A Task-Driven Human-AI Collaboration: When to Automate, When to Collaborate, When to Challenge
For researchers and practitioners designing human-AI systems, this framework offers structured guidance for role assignment, but it is conceptual and lacks empirical validation.
The paper proposes a task-driven framework for human-AI collaboration that assigns AI roles (autonomous, assistive/collaborative, adversarial) based on task risk and complexity, aiming to improve performance while maintaining human agency. The framework is derived from empirical findings but does not report quantitative results.

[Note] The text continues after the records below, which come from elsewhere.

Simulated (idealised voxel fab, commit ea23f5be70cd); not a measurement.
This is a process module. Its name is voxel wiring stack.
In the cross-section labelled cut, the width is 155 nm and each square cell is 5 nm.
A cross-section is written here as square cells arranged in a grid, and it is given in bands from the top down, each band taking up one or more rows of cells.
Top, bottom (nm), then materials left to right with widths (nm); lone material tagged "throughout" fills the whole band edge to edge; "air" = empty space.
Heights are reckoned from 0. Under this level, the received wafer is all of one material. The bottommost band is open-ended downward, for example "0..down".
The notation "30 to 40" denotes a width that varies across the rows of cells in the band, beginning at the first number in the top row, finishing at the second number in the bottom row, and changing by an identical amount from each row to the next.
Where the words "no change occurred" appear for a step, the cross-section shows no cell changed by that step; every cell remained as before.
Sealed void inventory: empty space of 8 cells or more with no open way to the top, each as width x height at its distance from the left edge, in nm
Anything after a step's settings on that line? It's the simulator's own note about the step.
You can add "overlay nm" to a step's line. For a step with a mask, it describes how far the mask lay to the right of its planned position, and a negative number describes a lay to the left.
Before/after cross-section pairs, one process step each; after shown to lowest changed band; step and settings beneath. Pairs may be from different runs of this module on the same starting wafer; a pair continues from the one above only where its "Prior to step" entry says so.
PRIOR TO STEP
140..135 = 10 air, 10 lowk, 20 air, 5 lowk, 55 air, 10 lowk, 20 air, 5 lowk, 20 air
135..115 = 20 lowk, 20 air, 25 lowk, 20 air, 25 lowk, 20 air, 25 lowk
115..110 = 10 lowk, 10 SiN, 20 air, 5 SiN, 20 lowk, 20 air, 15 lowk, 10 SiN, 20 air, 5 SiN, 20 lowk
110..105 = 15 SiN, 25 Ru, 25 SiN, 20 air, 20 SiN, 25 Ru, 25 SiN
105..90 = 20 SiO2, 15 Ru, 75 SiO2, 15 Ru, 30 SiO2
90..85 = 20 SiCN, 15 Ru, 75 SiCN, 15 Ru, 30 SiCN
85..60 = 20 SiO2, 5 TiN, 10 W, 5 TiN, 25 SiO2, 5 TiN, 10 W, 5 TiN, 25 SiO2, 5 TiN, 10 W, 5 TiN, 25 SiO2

According to several empirical investigations, despite enhancing human capabilities, human-AI cooperation frequently falls short of expectations and fails to reach true synergy. We propose a task-driven framework that reverses prevalent approaches by assigning AI roles according to how the task's requirements align with the capabilities of AI technology. Three major AI roles are identified through task analysis across risk and complexity dimensions: autonomous, assistive/collaborative, and adversarial. We show how proper human-AI integration maintains meaningful agency while improving performance by methodically mapping these roles to various task types based on current empirical findings. This framework lays the foundation for practically effective and morally sound human-AI collaboration that unleashes human potential by aligning task attributes to AI capabilities. It also provides structured guidance for context-sensitive automation that complements human strengths rather than replacing human judgment.